This is the text of a speech delivered to the Ammanford Twinning Association visit for the twin town of Breuillet on May 30th 2014 at Amman Valley School
It’s been a while since I’ve been back at this school. When I was a 17 year old student here I wrote an article for a Welsh newspaper on the growing trend of young people going away to study and never coming back.
Like so many others before me, and since, to access opportunities and challenges I had to leave this valley. My family are still here and I visit often. Even though I have now lived elsewhere for as long as I lived in Ammanford I always say I’m from the town. It is home.
But driving up and down these valley roads saddens me. While the community remains strong, and warm, the economy is getting weaker. Despite cosmetic changes there is no disguising it. This valley, and those around it, stands amongst the poorest parts of the enlarged European Union. Poorer than parts of Poland, Romania and Greece.
Membership of the EU has offered some comfort to our distressed state. Left to London Government’s alone there is little doubt that the state of our poorest regions would be even worse. And the poorest parts of Wales will continue to benefit from Convergence funding until 2020 - though helpful, let us not forget this is a badge of shame.
Since Jacques Delors’ leadership of the European Commission the concept of solidarity has been enshrined in the programmes of the EU. Delors was assisted by a native of the next valley, Hywel Ceri Jones from Clydach in the Swansea Valley, in making sure that the prosperity flowing from common trade was spread beyond the wealthiest parts of the EU.
My friend Hywel Ceri was also a pivotal figure in ensuing that young people gained more than purely economic advantages from our ‘ever closer union’. The ERASMUS programme – which he founded - aimed to bring some excitement to the arid notions of economic union. It was to ensure that the EU wasn't just about trade but was also about people.
By giving students the chance to study in other European countries it was hoped that young people would experience new cultures, form life-long friendships and become mobile across borders. It has been a huge success.
One of my favourite restaurants in Cardiff has been established by brothers who came to study through the ERASMUS programme and never left. Its sister project, the Leonardo project creates training placements across Europe for young people and a steady flow of French, Spanish and Italian students have helped me in the organisation I run. Equally the chance to teach in Paris for a year during her degree enriched the life of my wife – a fellow pupil of mine in this school – and we are still in touch with French friends made from that experience.
Similarly the links formed between our two towns over the last 15 years will be long lasting.
These are examples of how the social programmes developed by the European Union have brought to life the founding ideas of those scarred by the conflicts that tore apart our continent generation after generation.

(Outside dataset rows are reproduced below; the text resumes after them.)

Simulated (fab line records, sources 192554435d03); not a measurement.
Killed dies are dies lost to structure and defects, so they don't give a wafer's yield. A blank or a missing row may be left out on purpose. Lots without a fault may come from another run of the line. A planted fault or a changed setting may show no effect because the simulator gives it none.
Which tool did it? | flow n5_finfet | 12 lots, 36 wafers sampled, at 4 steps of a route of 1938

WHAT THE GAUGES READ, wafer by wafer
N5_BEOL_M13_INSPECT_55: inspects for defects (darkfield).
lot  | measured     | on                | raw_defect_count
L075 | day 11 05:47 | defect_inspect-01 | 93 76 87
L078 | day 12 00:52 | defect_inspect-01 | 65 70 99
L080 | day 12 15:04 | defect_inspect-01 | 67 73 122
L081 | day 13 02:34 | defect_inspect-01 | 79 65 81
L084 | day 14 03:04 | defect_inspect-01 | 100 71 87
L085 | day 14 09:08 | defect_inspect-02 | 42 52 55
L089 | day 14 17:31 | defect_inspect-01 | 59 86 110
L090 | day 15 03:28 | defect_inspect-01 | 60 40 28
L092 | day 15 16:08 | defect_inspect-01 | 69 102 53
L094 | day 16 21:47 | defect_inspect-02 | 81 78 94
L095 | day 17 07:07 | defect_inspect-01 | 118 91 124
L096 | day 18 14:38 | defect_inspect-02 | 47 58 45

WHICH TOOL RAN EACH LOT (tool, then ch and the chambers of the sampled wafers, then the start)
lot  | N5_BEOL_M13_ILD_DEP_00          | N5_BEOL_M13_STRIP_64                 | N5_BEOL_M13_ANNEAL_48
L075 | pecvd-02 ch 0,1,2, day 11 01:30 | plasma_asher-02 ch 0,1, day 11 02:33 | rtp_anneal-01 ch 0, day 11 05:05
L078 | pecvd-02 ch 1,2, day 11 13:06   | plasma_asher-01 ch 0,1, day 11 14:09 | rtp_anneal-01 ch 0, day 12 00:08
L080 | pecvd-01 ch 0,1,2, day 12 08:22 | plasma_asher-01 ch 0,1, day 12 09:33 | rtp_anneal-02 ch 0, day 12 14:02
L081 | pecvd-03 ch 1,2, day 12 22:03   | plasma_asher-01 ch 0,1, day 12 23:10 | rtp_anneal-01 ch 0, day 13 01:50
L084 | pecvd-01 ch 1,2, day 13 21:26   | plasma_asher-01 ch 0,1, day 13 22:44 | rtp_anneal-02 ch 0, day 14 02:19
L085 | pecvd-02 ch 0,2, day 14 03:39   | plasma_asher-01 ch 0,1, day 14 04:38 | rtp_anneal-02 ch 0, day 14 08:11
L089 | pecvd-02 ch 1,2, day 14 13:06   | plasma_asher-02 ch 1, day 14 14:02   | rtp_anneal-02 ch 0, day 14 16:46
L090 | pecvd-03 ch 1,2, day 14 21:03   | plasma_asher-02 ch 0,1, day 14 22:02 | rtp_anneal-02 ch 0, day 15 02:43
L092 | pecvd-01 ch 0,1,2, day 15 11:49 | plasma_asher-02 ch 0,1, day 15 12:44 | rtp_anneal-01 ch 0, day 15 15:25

The common memory of the consequences of disunity are fading. And it is difficult to evoke the nightmares of the 1930s and 40s with any effect on the modern generation of young people. Though I viscerally feel the wounds my grandfather had inflicted by War, my children will not understand.
The benefits of unification are also hard to sell to people who take them for granted. It is hard to imagine not being able to travel across Germany without stopping for hours and being searched at checkpoints, and being restricted in the amount of currency you take with you out of the country – assuming you can get a visa. The past is a foreign country after all.
The results of last week’s elections to the European Parliament show that the institutions of the EU have become remote from its people. Inevitably, as they were not formed by a popular uprising but by the determined efforts of elites.
The fixation with binding the whole of Europe into a single currency and common economic approach has back-fired. The views of many young people towards the EU – especially in southern Europe – are coloured by the tough austerity programme that has been administered to keep the Euro-zone together.
Greek citizens’ approval for the EU dropped from 32% in 2010 to 19% in 2013. In Spain it reduced by half from 59% in 2008 to 27% in 2013.
In the UK a comprehensive opinion poll last month showed that a majority of voters in England would vote to leave the EU. And in Wales – where we tell ourselves we are more pro-European, in reality the margin is narrow: 39% would vote to stay in the EU, while 35% want to come out.
I suspect that when the referendum comes – as it surely will, and indeed should – minds will be concentrated on properly weighing up the advantages and disadvantages. It is hard to have a rational debate in the UK about Europe given the prejudices of the tabloid press, and the ideological blinkers of those on the left and right.
My own view is that the EU is deeply flawed. But that’s inevitable. It is a compromise – a grand bargain. A magnificently ambitious attempt to wire together ill-fitting nations into an awkward alliance, too big to fail. And bravo from me for trying.
I think it in the interests of the EU ruling elites to compromise to keep Britain in, and in our interests – when we have to face a real choice – to hold our nose and jump. Imperfect as it is, its achievements (too often taken for granted) are profound. I remember a senior Clinton campaign adviser in 1996 explaining to me and my fellow Congressional interns that as attention spans shortened through the new information age, it played into the hands of the right: it is far to scare someone in twenty seconds than it is to inspire someone.
That makes it all the more important that the social element of the European Union is maintained. It must be more than just a free trade area; the concept of solidarity must remain central to the way the EU develops if it is to persuade the young people of this valley that the benefits of our alliance are for all to share.